Musical Vampire, The (1990)

By Mark Pollard | Published November 19, 2007

After a stolen corpse is injected with chemicals that makes it immune to traditional Taoist charms, it escapes to terrorize the locals while three bungling corpse herders and a Taoist master (Lam Ching-ying) attempt to stop it.

Smelling like a week-old corpse delivered to your front door one hop at a time is Wilson Tong’s The Musical Vampire, a cheap rip-off of Mr. Vampire. Sadly, Lam Ching-ying sullies his image by making an extended cameo in his usual Taoist get-up. More disappointing is seeing the incredible Xiong Xin-xin (Once Upon a Time in China and America) reduced to being a second-string corpse herder assistant despite having the kung fu skills to kick the life out of everyone in attendance, plastic fangs or not. And what happened to Wilson Tong? This guy was once one of the top kung fu actors and action choreographers who contributed to classics like The 36th Chamber of Shaolin and The Victim. But in the ’80s he joined the horror comedy boom and went downhill fast without the genius of Sammo Hung or Lau Kar-leung to steer him straight.

The plot and characters of The Musical Vampire follow Mr. Vampire closely, with minor variations here and there, particularly when it comes to sucking and I don’t mean tanking on blood. Ah Choo (get it?) and Ah Keung (Xiong Xin-xin) are knucklehead assistants to a filthy nose and toe-picking Taoist loser played by Stanley Fung who screw up royally. Certainly karma hits home for after playing around with corpses intended for delivery to their families, Choo (Lee Ga-sing) loses one to a gang of thieves. This next part makes no sense whatsoever. A French doctor with aspirations of winning the Nobel Prize injects chemicals into the corpse. Will man never learn to stop tampering with the undead? The corpse comes alive, not only as a bloodsucking vampire, but a bloodsucking vampire who is resistant to Taoist magic. He runs/hops off to kill at random while Choo, Keung and their master are thrown in jail for botching a simple corpse delivery. As the bodies begin to pile up, the police captain gives the trio three days to bring in their vampire. Nothing they do can pacify the creature except the tune, “London Bridges,” hence the movie’s title. Unable to keep the tune going indefinitely, they’re forced to rely on the help of Lam Ching-ying, a fellow Taoist who has been trailing the vampire with bow and arrows. He comes up with some obscure plan to use a lunar eclipse and needles to overcome the chemicals in the film’s not-so-action-packed finale.

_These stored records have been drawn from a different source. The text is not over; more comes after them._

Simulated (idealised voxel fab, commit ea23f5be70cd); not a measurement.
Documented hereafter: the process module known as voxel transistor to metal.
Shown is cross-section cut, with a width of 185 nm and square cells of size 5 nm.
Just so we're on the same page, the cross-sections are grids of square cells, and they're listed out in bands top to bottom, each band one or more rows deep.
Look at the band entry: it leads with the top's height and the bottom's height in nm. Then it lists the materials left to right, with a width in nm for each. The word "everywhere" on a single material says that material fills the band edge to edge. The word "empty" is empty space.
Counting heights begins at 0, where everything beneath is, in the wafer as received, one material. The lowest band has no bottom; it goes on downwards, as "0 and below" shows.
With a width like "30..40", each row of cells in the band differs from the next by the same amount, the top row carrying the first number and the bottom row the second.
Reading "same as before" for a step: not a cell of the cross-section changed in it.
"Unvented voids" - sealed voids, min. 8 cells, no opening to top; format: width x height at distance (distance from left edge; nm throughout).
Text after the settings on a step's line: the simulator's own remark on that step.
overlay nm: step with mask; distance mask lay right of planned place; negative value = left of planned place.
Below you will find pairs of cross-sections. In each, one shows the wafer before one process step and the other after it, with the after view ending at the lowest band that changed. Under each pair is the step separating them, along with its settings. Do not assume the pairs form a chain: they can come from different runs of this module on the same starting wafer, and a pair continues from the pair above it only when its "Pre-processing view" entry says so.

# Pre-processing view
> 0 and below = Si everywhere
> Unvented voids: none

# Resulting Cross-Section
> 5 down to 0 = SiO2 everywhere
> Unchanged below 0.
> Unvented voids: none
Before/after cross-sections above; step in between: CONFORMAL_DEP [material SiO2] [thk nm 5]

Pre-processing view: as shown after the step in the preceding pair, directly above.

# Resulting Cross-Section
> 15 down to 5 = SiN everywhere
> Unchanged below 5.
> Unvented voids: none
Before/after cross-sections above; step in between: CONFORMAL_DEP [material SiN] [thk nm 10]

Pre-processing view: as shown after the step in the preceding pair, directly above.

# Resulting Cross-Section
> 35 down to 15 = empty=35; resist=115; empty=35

The Musical Vampire is an ultra-low budget movie with bad lighting, camera work and make-up. Solid martial arts choreography could have rescued this flick from the waste bin, but all we get are two brief scenes. Xiong Xin-xin cuts loose on a hopping corpse at the beginning and Lam Ching-ying briefly wields a kwan dao with deft skill towards the end. That’s it. The rest is low rent comedy nonsense and awful Chinese vampire action.

The best moment in the film is when Lam Ching-ying chides his Toaist cohorts over their unhygienic table habits. He admonishes them to use the “public chopsticks” when dipping into plates of food and scolds Stanley Tong for picking his feet at the table. It’s the one genuinely funny moment in an otherwise forgettable feature.